Search engine restrictions, limits on file-sharing and delays in upload approval can be frustrating at times, but it’s a small price to pay for the more open and equal Internet access that recent legislation has made possible. Part of that equality is having access to personal computers capable of both upstream and downstream functionality. Nobody today is in favor of going back to the old days when computers were split into two classes: consumer and business, and when only the latter could actually download files directly from the Internet. In those days the only way to get your hands on a “two-way”, as they were known, was on the black market. Among other things, these illegal devices spawned a massive online shadow market for unauthorized downloadable content, where bootlegged music and pirated software (not to mention terabytes of pornography) proliferated. Most of these sites, which originated overseas, were only up for a few days before being blocked or shut down, but that was long enough for millions in illegal profits to be made, much of it financing criminal and terrorist organizations.
Regulating the Online World
The eventual deregulation of the computer hardware industry was a major compromise of The Digital Millennium Copyright Act (DMCA). That legislation, passed in 1998, represented Congress’ most comprehensive attempt yet to reform Internet regulations that had become hopelessly unmanageable, and to harmonize a muddled patchwork of overlapping state and federal laws. The DMCA eliminated the market for illegal computer hardware virtually overnight, while significantly stepping up enforcement of illegal sites, and placing stringent requirements on software and file-developers like Microsoft, IBM and Adobe to create file formats that couldn’t be opened if they were illegally downloaded from the Internet. It also streamlined IP registration processes, and made accessing government copyright and trademark records much easier for the general public.
The biggest thing the DMCA did though was to consolidate and simplify a splintered bureaucratic structure by creating the Combined Federal Internet Communications Agency (CFICA) which, among other things, united divisions of the FTC, FCC and the Internet Corporation for Assigned Names and Numbers International (ICANN) under a single regulatory body that oversees all Internet practices in the United States. A major mandate of the new agency was to filter inbound Internet traffic from countries whose intellectual property laws were more lax than ours. Soon after its creation other countries with robust IP laws began following our lead and establishing their own Internet agencies. Eventually this led to a joint World Trade Organization (WTO), World Intellectual Property Organization (WIPO) treaty among like-minded IPR-friendly countries, resulting in a list of mostly developed nations that now accept unfettered reciprocal Internet traffic between their virtual borders. While some argue that this unfairly limits the growth potential of developing nations left out of the treaty, most agree that it has the beneficial effect of encouraging strong IP laws as a prerequisite to entry into the world’s online community.

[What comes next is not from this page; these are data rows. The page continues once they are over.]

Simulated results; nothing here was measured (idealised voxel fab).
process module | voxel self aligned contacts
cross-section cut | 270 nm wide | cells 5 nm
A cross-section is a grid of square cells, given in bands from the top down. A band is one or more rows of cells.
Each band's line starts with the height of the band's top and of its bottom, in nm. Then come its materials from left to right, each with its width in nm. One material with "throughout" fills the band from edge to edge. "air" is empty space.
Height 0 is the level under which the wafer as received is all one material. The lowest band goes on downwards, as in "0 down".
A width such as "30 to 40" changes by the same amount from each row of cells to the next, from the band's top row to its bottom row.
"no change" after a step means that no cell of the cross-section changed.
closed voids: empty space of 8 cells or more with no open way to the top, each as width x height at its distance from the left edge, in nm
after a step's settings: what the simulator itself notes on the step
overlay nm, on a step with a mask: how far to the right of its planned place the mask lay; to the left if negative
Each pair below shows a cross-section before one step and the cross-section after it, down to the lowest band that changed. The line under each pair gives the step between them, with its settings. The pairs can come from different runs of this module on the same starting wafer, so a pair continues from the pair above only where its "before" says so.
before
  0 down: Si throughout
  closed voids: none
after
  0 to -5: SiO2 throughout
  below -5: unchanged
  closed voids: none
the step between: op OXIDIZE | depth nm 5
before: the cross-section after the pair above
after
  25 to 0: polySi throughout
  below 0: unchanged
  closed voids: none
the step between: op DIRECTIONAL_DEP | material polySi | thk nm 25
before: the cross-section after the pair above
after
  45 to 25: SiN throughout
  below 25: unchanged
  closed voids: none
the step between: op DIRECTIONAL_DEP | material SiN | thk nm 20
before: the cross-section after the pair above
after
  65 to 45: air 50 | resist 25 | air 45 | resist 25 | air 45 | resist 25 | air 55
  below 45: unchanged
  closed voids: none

The DMCA wasn’t perfect. Many constituents wanted the US Copyright Office and USPTO to also be included in the new super-agency, since both offices also had to be beefed up to deal with the new formality requirements that database sites successfully lobbied into the final draft of the bill. But it is still widely considered an effective solution to a commercial environment that demanded more oversight. The only alternative would have been a full repeal of the Copyright Act, or at least sweeping reforms to it, which would have left copyright ownership—a constitutional guarantee—with a very uncertain future.
Some civil rights groups have initiated test cases challenging many of the new regulations of the DMCA on the basis that they impermissibly restrict free speech, arguing that everyone—not just big business and government—should have equally unfettered access to the Internet as a means of free and open communication. So far though these groups are running up against stiff resistance from content distributors who argue persuasively that the Internet is subject to the same time, place and manner restrictions as the offline world.